The Queen is quite rightly embarking on a year of celebrations to mark her 60 years on the throne.
She has seen off eleven british prime ministers, attended thousand of sporting events, and probably covered every inch of the UK during her reign. Her consistency has been remarkable. Essentially at the beck and call of the government, she hasn’t put a foot wrong whilst those around her – politicians, family members and flunkies have burned in the heat of public admonishment. It would be fair to say that the monarchy in general and Queen Elizabeth in particular has been a steadying hand on the tiller of British politics and politics in the Commonwealth. She has been a constant in a world of revolution and disharmony.
Of course she shouldn’t really be there should she? The monarchy is the cornerstone of aristocracy – the system whereby holding power is hereditary and the elite maintain themselves through control of Law, Church and State. The royal family is at the apex of this class system. When Hitler talked of the thousand year reich, he could well have been looking across the channel to England, where many of the most powerful families can trace their fortunes back to William the Conqueror. Whilst many of the trappings of aristocracy have been swept away, the fundamentals of the system remain, and the Windsors are the epitome of hereditary power. For whilst the Queen seems to be impotent, her influence goes through the heart of society like ‘Blackpool’ through a stick of rock. Her constitutional powers may be limited, but she does have the right to dissolve parliament and dismiss the Prime Minister. Indeed, her official role now could be seen as to protect the people from any excesses of government. She is the defender of the people. Don’t think it couldn’t happen. Gough Whitlam was removed from office in Australia in 1975 by the Governor-General, the Queen’s man in Canberra.

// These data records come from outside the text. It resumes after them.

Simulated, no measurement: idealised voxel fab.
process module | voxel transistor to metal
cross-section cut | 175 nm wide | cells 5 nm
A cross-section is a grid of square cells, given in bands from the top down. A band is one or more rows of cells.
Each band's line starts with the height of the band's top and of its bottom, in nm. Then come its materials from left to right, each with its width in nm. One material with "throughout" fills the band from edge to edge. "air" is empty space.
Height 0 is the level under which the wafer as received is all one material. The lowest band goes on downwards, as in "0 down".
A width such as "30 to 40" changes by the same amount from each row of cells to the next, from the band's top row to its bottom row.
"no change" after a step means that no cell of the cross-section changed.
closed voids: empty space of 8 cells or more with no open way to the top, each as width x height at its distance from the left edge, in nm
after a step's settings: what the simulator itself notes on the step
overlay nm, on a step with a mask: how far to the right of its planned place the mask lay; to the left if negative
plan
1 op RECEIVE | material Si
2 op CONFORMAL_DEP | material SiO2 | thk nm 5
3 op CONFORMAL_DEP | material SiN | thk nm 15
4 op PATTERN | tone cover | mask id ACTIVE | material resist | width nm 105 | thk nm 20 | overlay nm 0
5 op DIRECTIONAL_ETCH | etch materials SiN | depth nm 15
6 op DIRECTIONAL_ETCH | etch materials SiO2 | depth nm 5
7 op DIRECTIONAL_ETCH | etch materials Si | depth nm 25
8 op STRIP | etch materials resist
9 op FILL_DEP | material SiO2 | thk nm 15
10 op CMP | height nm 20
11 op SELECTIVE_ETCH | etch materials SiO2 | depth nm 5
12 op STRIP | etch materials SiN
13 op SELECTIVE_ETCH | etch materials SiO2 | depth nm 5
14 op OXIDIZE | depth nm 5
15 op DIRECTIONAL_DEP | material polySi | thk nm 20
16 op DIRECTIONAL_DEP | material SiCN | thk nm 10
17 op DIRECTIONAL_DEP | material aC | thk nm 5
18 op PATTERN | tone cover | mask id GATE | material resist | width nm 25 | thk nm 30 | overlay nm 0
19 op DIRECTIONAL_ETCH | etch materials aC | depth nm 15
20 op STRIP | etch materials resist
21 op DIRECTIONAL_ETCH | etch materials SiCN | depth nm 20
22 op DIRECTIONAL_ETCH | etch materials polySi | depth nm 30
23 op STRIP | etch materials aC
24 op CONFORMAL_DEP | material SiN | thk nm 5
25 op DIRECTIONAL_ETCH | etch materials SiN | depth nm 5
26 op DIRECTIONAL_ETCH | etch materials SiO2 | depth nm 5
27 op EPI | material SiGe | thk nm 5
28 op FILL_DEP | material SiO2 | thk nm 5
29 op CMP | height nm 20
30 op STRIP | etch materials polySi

So a hereditary monarch with such sweeping power should be the very antithesis of a modern democracy. Surely any right-thinking citizen should call for her removal and the destruction of all she represents. But that would only work if the system could be replaced by something better. Granted, if we were starting afresh with a clean sheet of paper, we wouldn’t contemplate such a system. An elected head of state would be an obvious choice, in a meritocracy with an informed and unselfish electorate. However, in a state where public opinion is formed by headlines and sound bites and the money in our pockets today trumps any thought of tomorrow, having a constant at the heart of government who can influence and restrain the fickle, attention-loving politicians is invaluable.
As a republican with a huge respect for the queen, I want to have my cake and eat it. We should abolish the Monarchy for an elected head of state. I think we should all vote for Mrs Elizabeth Windsor.